UPDATE: The next Casio Piano Teachers’ Workshop takes place on Sunday 27 September 2015. [More Info].
I recently hosted a one day workshop for piano teachers in London. The event was sponsored by Casio and they brought along a range of their digital pianos for us to use throughout the day. The course was based around the new ABRSM syllabus Alternative List pieces. Tim Barratt from ABRSM and Graham Fitch led two workshops on Grades 1 to 7 pieces.
On a grey and rainy Sunday piano teachers arrived at Cecil Sharp House, London NW1 to take part in an EPTA/Casio One-Day Workshop for Pianists and Piano Teachers organised by Lorraine Liyanage. It was my first visit to this venue, the home of the English Folk Dance and Song Society and the Vaughan Williams Memorial Library, I found it to be well suited to such an event. The spacious Trefusis room, opened onto a very good cafe, and in engaging Casio as sponsors Lorraine ensured the presence of many high quality digital instruments for teachers to play.

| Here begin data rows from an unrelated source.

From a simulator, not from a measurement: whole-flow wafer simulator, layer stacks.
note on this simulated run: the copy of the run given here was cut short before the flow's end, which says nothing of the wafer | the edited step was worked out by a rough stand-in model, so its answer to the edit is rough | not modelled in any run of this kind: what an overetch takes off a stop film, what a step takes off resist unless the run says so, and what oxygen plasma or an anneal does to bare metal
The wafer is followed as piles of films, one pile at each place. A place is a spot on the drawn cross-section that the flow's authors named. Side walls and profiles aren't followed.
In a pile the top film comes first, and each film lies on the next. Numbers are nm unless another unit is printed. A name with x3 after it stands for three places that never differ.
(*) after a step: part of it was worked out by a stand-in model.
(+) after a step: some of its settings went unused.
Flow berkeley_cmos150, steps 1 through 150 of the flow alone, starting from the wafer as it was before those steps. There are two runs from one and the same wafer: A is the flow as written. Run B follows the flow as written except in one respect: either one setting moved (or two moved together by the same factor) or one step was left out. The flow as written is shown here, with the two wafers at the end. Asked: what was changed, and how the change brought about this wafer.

The day started with a workshop led by Tim Barratt, Head of Keyboard at Dulwich College and a teacher at the Junior Academy. He began by giving teachers an interesting insight into the selection process of a syllabus in which he is involved. He then discussed pieces on the ABRSM Alternative List, playing all options and covering one piece from grades 1-4 in detail. This stimulating session included singing in the aeolian mode, shaping students’ tone through analogies to orchestral instruments, and using imagery to convey to a student how a melody is projected over its accompaniment. He also covered developing good staccato technique, rhythmically accurate playing and marking notes during practice. This was a lively and interactive presentation with many teachers volunteering to play pieces, clap and sing. It was an inspiring start to the day.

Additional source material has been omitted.